In an analysis of variance, the variation in the response is separated into variation attributable to differences between the classification variables and variation attributable to random error. An analysis of variance constructs tests to determine the significance of the classification effects. A typical goal in such an analysis is to compare means of the response variable for various combinations of the classification variables.

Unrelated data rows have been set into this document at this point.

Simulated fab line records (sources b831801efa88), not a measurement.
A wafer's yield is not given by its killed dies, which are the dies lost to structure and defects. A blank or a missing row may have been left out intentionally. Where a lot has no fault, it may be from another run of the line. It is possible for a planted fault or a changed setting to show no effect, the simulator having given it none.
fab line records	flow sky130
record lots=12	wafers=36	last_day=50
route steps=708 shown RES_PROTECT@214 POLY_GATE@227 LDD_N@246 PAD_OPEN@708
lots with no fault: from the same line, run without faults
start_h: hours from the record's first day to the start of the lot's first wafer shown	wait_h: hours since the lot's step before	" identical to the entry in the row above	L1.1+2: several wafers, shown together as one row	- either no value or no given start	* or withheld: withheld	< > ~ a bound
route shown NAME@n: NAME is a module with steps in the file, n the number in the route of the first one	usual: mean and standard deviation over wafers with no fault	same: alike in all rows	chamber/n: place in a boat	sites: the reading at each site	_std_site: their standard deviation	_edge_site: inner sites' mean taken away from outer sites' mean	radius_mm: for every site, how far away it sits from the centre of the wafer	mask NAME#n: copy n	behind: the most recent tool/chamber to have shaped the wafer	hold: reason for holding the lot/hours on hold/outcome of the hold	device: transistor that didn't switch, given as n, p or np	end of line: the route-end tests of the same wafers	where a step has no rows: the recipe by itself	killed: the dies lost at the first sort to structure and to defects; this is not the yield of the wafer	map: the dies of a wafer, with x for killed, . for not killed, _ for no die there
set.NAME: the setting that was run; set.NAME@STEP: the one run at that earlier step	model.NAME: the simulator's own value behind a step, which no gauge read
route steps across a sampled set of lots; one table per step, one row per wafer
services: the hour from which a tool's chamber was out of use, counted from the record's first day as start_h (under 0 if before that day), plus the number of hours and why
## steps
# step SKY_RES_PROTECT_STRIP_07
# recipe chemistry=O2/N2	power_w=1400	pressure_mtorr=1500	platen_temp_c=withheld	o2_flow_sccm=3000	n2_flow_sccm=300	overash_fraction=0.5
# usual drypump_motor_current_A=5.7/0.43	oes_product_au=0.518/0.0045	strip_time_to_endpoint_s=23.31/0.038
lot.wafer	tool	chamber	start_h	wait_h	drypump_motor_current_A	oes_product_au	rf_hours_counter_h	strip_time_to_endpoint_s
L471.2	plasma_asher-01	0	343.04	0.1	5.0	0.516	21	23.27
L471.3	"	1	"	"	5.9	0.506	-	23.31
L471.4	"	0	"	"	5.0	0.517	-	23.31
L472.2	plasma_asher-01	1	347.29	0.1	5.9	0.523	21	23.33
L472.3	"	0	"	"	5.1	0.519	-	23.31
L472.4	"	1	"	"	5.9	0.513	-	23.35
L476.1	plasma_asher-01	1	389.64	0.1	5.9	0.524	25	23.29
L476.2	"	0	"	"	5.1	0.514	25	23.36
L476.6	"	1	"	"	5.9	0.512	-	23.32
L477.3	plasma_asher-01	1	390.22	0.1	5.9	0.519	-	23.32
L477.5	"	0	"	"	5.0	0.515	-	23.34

The least squares principle is central to computing sums of squares in analysis of variance models. Suppose that you are fitting the linear model $\bY = \bX \bbeta + \bepsilon$ and that the error terms satisfy the usual assumptions (uncorrelated, zero mean, homogeneous variance). Further, suppose that $\bX$ is partitioned according to several model effects, $\bX = [\bX _1 \, \, \bX _2 \cdots \, \bX _ k]$ . If $\widehat{\bbeta }$ denotes the ordinary least squares solution for this model, then the sum of squares attributable to the overall model can be written as

$\mr {SSM} = \widehat{\bbeta }’\bX ’\bY = \bY ’\bH \bY$

where $\bH$ is the “hat” matrix $\bH = \bX (\bX ’\bX )^{-}\bX ’$ . (This model sum of squares is not yet corrected for the presence of an explicit or implied intercept. This adjustment would consist of subtracting $n\overline{Y}^2$ from SSM.) Because of the properties of the hat matrix $\bH$ , you can write $\bX ’=\bX ’\bH$ and $\bH \bX = \bX$ . The (uncorrected) model sum of squares thus can also be written as

$\mr {SSM} = \widehat{\bbeta }’(\bX ’\bX )\widehat{\bbeta }$

This step is significant, because it demonstrates that sums of squares can be identified with quadratic functions in the least squares coefficients. The generalization of this idea is to do the following:

consider hypotheses of interest in an analysis of variance model
express the hypotheses in terms of linear estimable functions of the parameters
compute the sums of squares associated with the estimable function
construct statistical tests based on the sums of squares

Decomposing a model sum of squares into sequential, additive components, testing the significance of experimental factors, comparing factor levels, and performing other statistical inferences fall within this generalization. Suppose that $\bL \bbeta$ is an estimable function (see the section Estimable Functions in Chapter 3: Introduction to Statistical Modeling with SAS/STAT Software, and Chapter 15: The Four Types of Estimable Functions, for details). The sum of squares associated with the hypothesis $H\colon \bL \bbeta = \mb {0}$ is

$\mr {SS}(H) = \mr {SS}(\bL \bbeta = \mb {0}) = \widehat{\bbeta }’ \bL ’ \left( \bL (\bX ’\bX )^{-}\bL ’ \right)^{-1} \bL \widehat{\bbeta }$

One application would be to form sums of squares associated with the different components of $\bX$ . For example, you can form a matrix $\bL _2$ matrix such that $\bL _2\bbeta = \mb {0}$ tests the effect of adding the columns for $\bX _2$ to an empty model or to test the effect of adding $\bX _2$ to a model that already contains $\bX _1$ .

These sums of squares can also be expressed as the difference between two residual sums of squares, since $\bL \bbeta = \mb {0}$ can be thought of as a (linear) restriction on the parameter estimates in the model:

$\mr {SS}(H) = \mr {SSR}(\mbox{constrained model}) - \mr {SSR}(\mbox{full model})$

If, in addition to the usual assumptions mentioned previously, the model errors are assumed to be normally distributed, then $\mr {SS}(H)$ follows a distribution that is proportional to a chi-square distribution. This fact, and the independence of $\mr {SS}(H)$ from the residual sum of squares, enables you to construct F tests based on sums of squares in least squares models.

The extension of sum of squares analysis of variance to general analysis of variance for classification effects depends on the fact that the distributional properties of quadratic forms in normal random variables are well understood. It is not necessary to first formulate a sum of squares to arrive at an exact or even approximate F test. The generalization of the expression for $\mr {SS}(H)$ is to form test statistics based on quadratic forms

$\widehat{\bbeta }’\bL ’ \, \mr {Var}\left[\bL \widehat{\bbeta }\right]^{-1} \, \bL \widehat{\bbeta }$

that follow a chi-square distribution if $\widehat{\bbeta }$ is normally distributed.